The Sino-Russian Alliance: A Viewpoint from the Middle East

The recent visit of Chinese President Xi Jinping to Russia, the talks between the leaders of both nations, and the signed agreements have sparked significant interest in Middle Eastern media. Observers are analyzing the event’s course and outcome, its impact on the region and the world, and its contribution to the development of relations between the two great powers.

Commentators have highlighted the historical dimension of Moscow-Beijing ties, which date back many years to when both countries stood together against the West. One Emirati analyst recalls how, in the early 1970s, Washington exploited gaps in the “Chinese wall” to weaken the Soviet Union and its foreign policy positions. However, it seems that the two great powers have learned from this experience.

With the Ukraine crisis, Washington has brought the intricate economic and political connections between Europe and Russia to the brink of collapse. Still, despite its efforts to disrupt relations between Moscow and Beijing, it has not succeeded.1

As per a local author, the President of the People’s Republic of China, who has recently visited Russia, is aware that the West’s objective is not only Russia but China as well, and that the latter’s defense begins with Ukraine.2 Beijing understands the idiosyncrasies of Washington’s strategic plan and the fact that it perceives China as a potential adversary due to the “latent Chinese power”… Therefore, Beijing requires an international support system that it can depend on for potential tools and resources in the event of a possible conflict.

America has “drummed up confrontation with China and Russia.” It did not heed the warnings of some of its experts. And China and Russia had no choice but to “deepen their strategic partnership,” according to a prominent Lebanese media figure.3

The prevailing notion in Middle Eastern media is that China needs Russia, just as much as Russia needs China, and the two nations are endeavoring to shake off the age-old dominance of the dollar, which is the primary instrument of American influence on the global stage. Although it will not happen overnight, the process is already underway.

 The Russian and Chinese sides have integrated their bilateral and multilateral connections into the tapestry of regional and international partnerships, particularly with the BRICS, the Shanghai Cooperation Organization, and others. Notwithstanding the economic sanctions imposed on Moscow, numerous trade and economic agreements worth over $100 billion have been reached in recent years. These agreements serve as a channel for the Russian economy.
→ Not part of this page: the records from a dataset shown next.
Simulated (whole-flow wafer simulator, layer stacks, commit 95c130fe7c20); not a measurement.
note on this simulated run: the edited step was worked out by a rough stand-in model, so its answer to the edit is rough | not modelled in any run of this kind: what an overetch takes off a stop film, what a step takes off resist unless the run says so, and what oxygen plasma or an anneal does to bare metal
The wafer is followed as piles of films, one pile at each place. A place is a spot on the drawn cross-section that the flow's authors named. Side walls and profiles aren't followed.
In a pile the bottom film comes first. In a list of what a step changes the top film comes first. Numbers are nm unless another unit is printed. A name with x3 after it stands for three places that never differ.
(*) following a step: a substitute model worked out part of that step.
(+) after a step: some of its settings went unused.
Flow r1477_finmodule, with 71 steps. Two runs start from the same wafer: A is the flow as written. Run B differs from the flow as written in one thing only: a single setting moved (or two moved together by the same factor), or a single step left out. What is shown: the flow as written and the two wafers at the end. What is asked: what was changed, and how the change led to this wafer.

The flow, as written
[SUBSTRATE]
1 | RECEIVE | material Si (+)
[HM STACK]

The recent summit in Moscow is also perceived by Arab commentators through the prism of the growth of diverse Sino-Arab ties. It is clear that the center of the world economy is shifting to the east, towards Asia. The energy markets of the Persian Gulf countries are oriented from west to east, and the main flows of their oil and gas are directed to China and Asian countries, not to America and Europe. Today, the economies of the Arabian countries are more connected than ever with China, which since 2020 has become their largest trading partner, replacing the European Union in this regard.

 These countries see in the development of their relations with Beijing a factor in favor of easing the US-Western pressure on them. A noticeable resonance was caused by Beijing’s sponsorship in the signing of a recent agreement between Riyadh and Tehran on the resumption of diplomatic relations between them.

Such mediation between the Kingdom of Saudi Arabia and Iran and Russia’s role in working to resolve the problems between Turkey and Syria, and through it between Syria and other countries in the region, highlight the signs of a Sino-Russian project. It is aimed at establishing a new basis for international relations in the Middle East, different in form and content from what the United States tried to do. Sino-Russian efforts aim to push the region toward integration and peaceful settlement of differences.

One can be sure, a Lebanese publication summarizes, that “mature, stable and strong relations between the two powerful countries are needed by the whole world.” The two countries look comprehensively at planetary problems – from trade to economic relations, demonstrate a generally identical assessment of the exacerbated political problems of the world through the fault of Washington.

On an economic and financial level, it is clear that both countries are openly and directly challenging the dollar. The goal is to free itself from its dominance in the world’s reserve currencies and in trade, especially in energy markets. The success of this mission will lead to a turning point in the dynamics of international economic relations, says director general of the Economic and Social Council in Lebanon, a specialist in Russia’s national security and Russian-Atlantic relations.

And if this happens, it will cause a “tsunami” for the “green” currency, will be a blow to it in the light of the fact that Russia decided to sell energy resources in rubles and actively use local currencies in trade with various Asian countries.

In the media space of the region, the thesis is often heard that there is an objective need in the world to reformat geo-economic ties and chains. Xi Jinping’s visit and his outstanding relations with his Russian counterpart Vladimir Putin are regarded by a local commentator as the culmination of Russian-Chinese relations. They are able to give new features to the world order, which is being formed in opposition to the desire of the West, led by the United States, to preserve the previous system.

Such a turn definitely does not suit the West, Arab experts say, and it will not abandon its attempts to put sticks in the wheels of the commonwealth of the two powers in various ways. But on the waves of international relations, the Russian-Chinese ship will not go down the course the “west winds” would like.